Here’s what her nominator had to say about her:

“Dr. Shahzad is an unparalleled Liberator. She has a calming leadership style which yields trust from myself and other educators when working with her. With this, we take risks in our work with students, bringing innovation to education in order to keep public school relevant to students and parents. Dr. Shahzad is adept at bringing out the best in others. Her humble, trusting leadership style motivates others to be more than they ever knew they could be! I have flourished since working with her- starting a parent education program and even returning to college to pursue my principal certification. She is a truly inspiring leader whose Multiplier mindset impacts others each and every day!”

We interviewed Dr. Shahzad to learn more about how she became a Multiplier leader. This blog post shares her perspective on how she got there and how she views leadership.


 

Dr. Shahzad’s Interview

On Leadership

I don’t see myself solely as a leader, I see myself as a part of an awesome team. I am right there with the team, and we lead together. I try to incorporate myself into all sorts of teams (students, teachers, administrators), and I work to empower others and lead from within. I don’t think we should rely on position and authority to lead. A leader is someone who believes in others – really, that is all it takes.

 


 

Somewhere, somehow a teacher helped me identify my native genius of connecting people. I want to pay that forward.

 

— Dr. Shahzad

 


 

On Using Others at their Highest Level of Contribution

My job as leader is to help other people discover their own strengths. I call my approach “pressuring people with support.” It is getting people to buy into their own beliefs and assets in order to contribute to the system.

Here is an example: I spoke with a group of students and shared my vision that students can lead other students – like students reaching out to students who don’t belong. A student heard me and took the initiative to start a group called “Peer Cheer.” And they are doing incredible things! They meet once a month, invite all students, and do activities to promote inclusivity. They are touching lives and having meaningful impact on students who don’t always feel they belong at the high school.
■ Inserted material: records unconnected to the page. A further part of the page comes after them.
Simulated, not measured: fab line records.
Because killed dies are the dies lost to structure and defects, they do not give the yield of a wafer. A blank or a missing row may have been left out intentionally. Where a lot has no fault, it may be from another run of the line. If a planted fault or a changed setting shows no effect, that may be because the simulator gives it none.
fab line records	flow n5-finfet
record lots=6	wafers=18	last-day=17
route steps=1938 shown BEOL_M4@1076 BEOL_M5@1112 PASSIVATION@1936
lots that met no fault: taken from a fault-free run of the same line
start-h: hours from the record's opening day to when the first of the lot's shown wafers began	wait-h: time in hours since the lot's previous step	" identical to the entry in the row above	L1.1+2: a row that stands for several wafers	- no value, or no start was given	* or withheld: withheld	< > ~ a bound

On Identifying and Providing Growth Opportunities

I feel like I am on a talent hunt everyday. Somewhere, somehow a teacher helped me identify my native genius of connecting people. I want to pay that forward. I have a counselor who was feeling burned out, but I saw that she had all the makings of being an administrator, so I encouraged her to go get the qualifications. She is a born leader, and I hope I was able to help her see that for herself.


 

If you create fun combined with clear expectations people will rise to the occasion.

 

— Dr. Shahzad

 


 

On Creating an Environment that Requires People’s Best Thinking and Work

My one moto every year is enjoy. Sadly too many people don’t enjoy their work. I try to create an environment where people enjoy work, because when they do, then they produce their best work.

For example, the lunch room at a high school isn’t the cleanest of places, as you can imagine. We expect that. To mitigate this issue, I started Thursday Karaoke at lunch, which was a huge hit. At the same time, I set clear expecattions that in order for the students to continue karaoke, they had to keep the lunch area clean. And they did! Adding some fun along with expectations provides the incentive needed for people to do their best work.

If you create fun combined with clear expectations people will rise to the occasion.


 

We used to say “Failure Isn’t an Option.” But the reality is that it is, and we need to be able to learn from our failures.

 

— Dr. Shahzad

 


 

On Handing Ownership Over to Others

This goes along with my ability to empower people. I thrive on building relationships, trust and empowering others. I always want to believe that people can do their very best if there are clear expectations. I take time to clarify that we are on the same page and then step aside, giving them the creative freedom to accomplish their own task. I don’t micromanage, but I do make sure to check in to see how they are doing. I always try to remember, “Inspect what you Expect.”

If they aren’t meeting expectations, it’s time to have a really honest conversation. Maybe I need to offer more support? You have to know your people. Some people do better with less structure, whereas other people need more. I try to just be there for them, and if there is failure, it is okay. Failure is a part of the learning process. I actually just offered a parent seminar called, “Failure is an Option” because we used to say “Failure Isn’t an Option.” But the reality is that it is, and we need to be able to learn from our failures.

Reflections on My Path to Multiplier Leadership

Our district bought all of us The Multiplier Effect book. That helped me understand what a Multiplier does versus what a Diminisher does. Reading the book really inspired me. I also had the opportunity to attend a workshop on Multipliers, and it has influenced how I lead. I encourage all leaders to read Multipliers.

I was shocked and am overwhelmed by this honor. I don’t know if I am worthy of the title of Multiplier of the Year. I am so blessed by the support of the people around me. When I saw the names of all the other people who have been nominated, I am humbled. I am in a little town, in a little school doing my best to make an impact.